Dining out with Moira Hodgson

A Slice of Old Paris,

At Home in Old New York

Twelve years ago, I went for lunch at the original branch of Les Halles, the French brasserie on Park Avenue South. My son was 3. Having a child this age, my mother once said, was like living with a permanently drunk house guest. While my husband and I ate our steak frites and salad, he bounced up and down on the banquette, smeared ketchup on the table and knocked over his juice.

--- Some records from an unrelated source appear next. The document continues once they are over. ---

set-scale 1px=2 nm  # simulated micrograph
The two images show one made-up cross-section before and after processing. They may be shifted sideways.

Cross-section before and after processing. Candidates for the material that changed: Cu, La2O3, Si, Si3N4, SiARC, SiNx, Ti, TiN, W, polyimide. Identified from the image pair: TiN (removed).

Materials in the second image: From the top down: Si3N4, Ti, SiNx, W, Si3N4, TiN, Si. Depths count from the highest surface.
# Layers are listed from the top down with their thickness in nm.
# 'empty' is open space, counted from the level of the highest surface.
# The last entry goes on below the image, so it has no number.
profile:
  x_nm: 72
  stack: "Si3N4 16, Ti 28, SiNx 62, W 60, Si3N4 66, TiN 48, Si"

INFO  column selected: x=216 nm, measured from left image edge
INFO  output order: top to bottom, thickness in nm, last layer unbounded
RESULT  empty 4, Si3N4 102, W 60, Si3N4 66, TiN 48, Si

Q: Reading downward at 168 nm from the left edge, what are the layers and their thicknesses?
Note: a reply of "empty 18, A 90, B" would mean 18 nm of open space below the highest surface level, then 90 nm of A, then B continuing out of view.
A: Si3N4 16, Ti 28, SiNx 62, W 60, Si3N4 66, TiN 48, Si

As the waiter was mopping up, a middle-aged man in business suit and tie entered the restaurant with two youths. One of them was dressed in a leather biker’s jacket, his face peppered with studs, his head shaved on one side. The other sported a pink jacket with the sleeves rolled up, and had moussed his hair stiffly forward so it looked like the prow of a ship. Musicians, I thought, with their manager.

They sat down at the next table, and the man in the business suit leaned over. “What a beautiful child!” he said, looking at my son. I beamed.

“But just you wait!” The man gestured toward the two youths sitting in front of him, who grinned back affectionately. “In a few years, this is what you’ll get!”

In a few years’ time, I found myself once again eating steak frites at Les Halles-this time at the downtown branch, which opened a year and a half ago in the financial district, a block from Ground Zero. Next to me on the banquette, eating a very rare hanger steak with shallot sauce and fries, was a husky-voiced teenager with a faint Ronald Coleman mustache. We were having dinner with a group of friends that included a 4-year-old who was busy filling every inch of the paper tablecloth with a detailed drawing that his mother later religiously tore off and took home.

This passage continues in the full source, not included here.